Despite all that, I wanted to separate Ellis-the-author and Ellis-the-video-essayist when I read her novel Axiom’s End (2020). There are plenty of YouTubers who have promoted their almost-always self-published novels to the point of creating a stigma around the whole thing; however, Ellis has through her video essays and other work shown that she has a deep connection to science fiction and fantasy as a reader, and was a Hugo Award finalist for a (very good) documentary on The Hobbit films to boot. I was cautiously optimistic.

After finishing Axiom’s End, I’m sorry to report I couldn’t make the separation.

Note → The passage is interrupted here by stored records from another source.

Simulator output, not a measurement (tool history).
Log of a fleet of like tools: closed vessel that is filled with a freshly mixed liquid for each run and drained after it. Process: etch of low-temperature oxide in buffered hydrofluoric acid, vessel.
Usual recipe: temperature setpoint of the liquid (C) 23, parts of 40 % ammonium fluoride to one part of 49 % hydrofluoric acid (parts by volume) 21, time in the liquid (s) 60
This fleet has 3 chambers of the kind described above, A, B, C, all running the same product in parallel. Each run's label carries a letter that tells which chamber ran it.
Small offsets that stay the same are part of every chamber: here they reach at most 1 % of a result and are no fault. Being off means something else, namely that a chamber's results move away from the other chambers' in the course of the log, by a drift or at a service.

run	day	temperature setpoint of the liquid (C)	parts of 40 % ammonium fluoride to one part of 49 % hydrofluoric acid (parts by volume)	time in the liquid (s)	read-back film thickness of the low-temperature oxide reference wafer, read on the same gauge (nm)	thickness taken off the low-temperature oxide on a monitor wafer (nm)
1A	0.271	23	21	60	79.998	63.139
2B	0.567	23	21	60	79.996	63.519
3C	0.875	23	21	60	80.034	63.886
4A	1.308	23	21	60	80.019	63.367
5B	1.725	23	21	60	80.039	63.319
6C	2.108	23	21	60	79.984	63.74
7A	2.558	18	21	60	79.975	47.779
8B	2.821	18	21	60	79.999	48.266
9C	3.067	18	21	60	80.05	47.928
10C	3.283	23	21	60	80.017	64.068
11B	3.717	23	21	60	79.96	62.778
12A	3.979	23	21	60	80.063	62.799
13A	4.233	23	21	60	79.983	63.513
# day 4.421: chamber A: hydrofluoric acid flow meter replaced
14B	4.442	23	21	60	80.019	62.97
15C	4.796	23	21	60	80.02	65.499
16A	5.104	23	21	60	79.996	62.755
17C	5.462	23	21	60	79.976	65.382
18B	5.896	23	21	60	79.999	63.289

There were too many issues with the prose and structure for me to take the book on its own terms and approach it the same way I would an unknown author’s debut. If Axiom’s End had been the latter, I probably wouldn’t have finished it. I did, and I’m glad I read to the end, but Ellis had the benefit of being someone I’ve watched for about a decade. Frankly, that’s a detriment to Ellis-the-author.

Axiom’s End centres on Cora, a character painfully Millennial in her situation and outlook, who becomes an interpreter for an alien dubbed Ampersand. It’s a first contact story, but a limited one; for most of the narrative the rest of the world is unaware that contact was even made besides conspiracy theories fueled by Cora’s estranged father. Axiom’s End is an easy read and the setup is compelling, with a lot of thought put into depicting an alien intelligence that humans can almost but not quite relate to.

However, between flat, repetitive prose, some jarring pop culture references, and much less compelling characters, Axiom’s End gets off to a bumpy start. There is a clear theme, but it takes too long to get there through the clunky turnings of the plot. The story sticks closely to Cora, and she just isn’t very well defined through a good chunk of the novel besides family resentment and the clear sense that she’s a beset-upon screw-up at the very beginning. Then the aliens enter the story and she’s just propelled along without much chance to grow or have introspection as she’s flung from one panic-inducing situation to the next.

It’s not until the second half that things take on more weight and we get glimpses of a much better story: Cora and Ampersand have their “two creatures of different backgrounds going across the ice” segment best exemplified by The Left Hand of Darkness. I have a weak spot for depictions of intercultural friendship and Ellis handles it well. Of course, it’s no surprise that a novel about inter-species communication would shine best when exploring these interactions on a personal level, and these were the most positive aspects of the book.

That’s not enough, coming as late as it does, to save a profoundly uneven work.

There are intriguing elements about alien civilizations and relating to otherness that the author could have cultivated and grown into a much stronger novel, but here, they are embedded in a framework that suffocates them instead.

Axiom’s End has promise, but it’s not the kind of promise that makes me want to continue through this series—the sequel comes out this year. I can’t help but feel this was a necessary book for the author to get out of the way on the steps to writing something better, but which should have stayed in the trunk.